Here is an algorithm to find basic blocks. The first step is identifying a leader. Leader can be the first instruction in a program or any instruction that is the target of a conditional or unconditional jump or any instruction that immediately follows a conditional or unconditional jump. So in this example, first the first ld instruction is the first instruction in the program, so this is a leader. And the second the instruction, the label is_greater, is a target instruction of branch is greater. So this is also leader. And the instruction is_smaller is also target of branch is smaller.

So this is also leader instruction. Since that one of the condition says an instruction that immediately follows condition or unconditional jump is also a leader, this branch is smaller is also leader instruction because there is a branch is greater instruction. In step 2, we group instructions from a leader to the next leader, and then the group becomes a basic block. And here, the basic block 1, here basic block 2, and here basic block 3, and here basic block 4, etc.

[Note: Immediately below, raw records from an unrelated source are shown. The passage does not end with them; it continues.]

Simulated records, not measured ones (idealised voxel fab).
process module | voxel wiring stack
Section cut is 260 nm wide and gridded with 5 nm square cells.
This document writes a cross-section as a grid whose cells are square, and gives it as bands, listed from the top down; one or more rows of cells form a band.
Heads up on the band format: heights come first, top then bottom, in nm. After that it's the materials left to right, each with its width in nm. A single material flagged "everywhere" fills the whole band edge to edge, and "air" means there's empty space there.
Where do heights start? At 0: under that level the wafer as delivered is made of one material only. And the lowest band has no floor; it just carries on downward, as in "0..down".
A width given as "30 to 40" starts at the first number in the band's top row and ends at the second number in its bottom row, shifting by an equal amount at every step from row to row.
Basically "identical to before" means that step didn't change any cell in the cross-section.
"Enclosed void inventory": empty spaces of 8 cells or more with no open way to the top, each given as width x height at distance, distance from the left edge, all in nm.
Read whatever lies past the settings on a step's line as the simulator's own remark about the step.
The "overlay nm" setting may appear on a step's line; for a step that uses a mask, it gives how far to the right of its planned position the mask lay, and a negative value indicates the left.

Example of if-else PTX Code (2)

Once we identify a basic block, let’s draw control flow graph. These basic blocks will generate the following control flow graphs. In basic block 1, it has a path to basic block 2 and basic block 3. And basic block 2 has unconditional jump to basic block 4, so it has a path. And basic block 3 has an unconditional jump to basic block 5. Both basic block 3 and basic block 4 means a basic block 5, which is an end_if label code.

In this video, we covered intermediate representation, IR, and its significance. We explored the techniques for identifying and defining basic blocks, and we also demonstrated how to construct a control flow graph.

Module 10 Lesson 4 : Introduction to Data Flow Analysis

Learning Objectives

Explain global code optimization
Understand example code optimizations
Explain the basic concept of data flow analysis
Explain the concept of reaching definitions

In this video, we study data flow analysis. Throughout this video, the learning objectives are: explaining global code optimization, understanding example code optimizations and also be able to explain the basic concept of data flow analysis. And also to be able to explain the concept of reaching definitions.

Global Code Optimizations

Global code optimizations. Local code optimization is optimization within a basic block. Global code optimization is optimization across basic blocks. And most global code optimization is based on data flow analysis. Since we need to understand how the property changes across basic blocks, we should have some mechanism to understand the property changes and that mechanism is based on data flow analysis. So most global code optimizations are based on data flow analysis. Data flow analysis, analyzes the effect of each basic block and analyses differ by examining properties. Please also note that the principal sources of optimization is compiler optimization must preserve the semantics of the original program. So the behavior of the program should be preserved even after you perform any optimizations. This is very critical to not to change any functionality of a program.

Examples of Code Optimizations

Examples of code optimizations. First, removing redundant instructions. Sometimes there are instructions that are doing the same work, in that case we want to remove such redundant instructions. Copy propagation. It finds constant values and it propagates those constants. And occasionally, after copy propagation we find redundant instructions. Dead code eliminations identifies the code that will never be executed. And so it eliminates such code. And code motions are performed to improve performance, it also detects induction variable because induction variable can have special optimizations and examples could be reduction strength.

Data-Flow Analysis Abstraction

Here, data-flow analysis abstraction. It is an execution of a program and it considers transformation of the program state.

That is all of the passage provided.